Having fled conflict in their own country, the Somalian women in the refugee camps of Eastern Ethiopia were provided with basic items and support. However, at first they were not provided with cooking fuel. As a result they spent many exhausting hours each day looking for firewood. The result was deforestation, and danger as many women faced attack.

Meanwhile the Ethiopian government was looking for a solution to the problem of pollution from the local sugar industry. Rather than dumping the molasses by-product, the government was encouraging producers to manufacture ethanol.

The Gaia Association, an Ethiopian NGO, saw an opportunity to provide cleaner, safer cooking to refugee families, using ethanol-fuelled cooking stoves. Working with the UNHCR, the main providers of support in the camps, they raised the funds to provide stoves to camp residents, set up a training and support network and agreed to purchase the ethanol off the government.
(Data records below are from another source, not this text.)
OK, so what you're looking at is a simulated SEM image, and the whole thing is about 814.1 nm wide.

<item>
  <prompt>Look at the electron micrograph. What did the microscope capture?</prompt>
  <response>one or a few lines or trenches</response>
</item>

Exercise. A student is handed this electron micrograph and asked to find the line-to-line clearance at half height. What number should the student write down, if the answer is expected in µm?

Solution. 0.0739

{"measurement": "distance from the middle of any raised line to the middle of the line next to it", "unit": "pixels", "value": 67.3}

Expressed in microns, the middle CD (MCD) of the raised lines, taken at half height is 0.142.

The benefits are considerable. By Dec 2009, 1800 households in Kebribeyah camp and 800 in Awbere camp were using ethanol stoves, avoiding the emission of about 10,000 tonnes/year of CO2. More importantly, the women no longer have to forage for wood and studies have demonstrated that the camps are less polluted and health problems reduced. All of which leaves more time for the education so critical to the long-term opportunities of the residents and their children.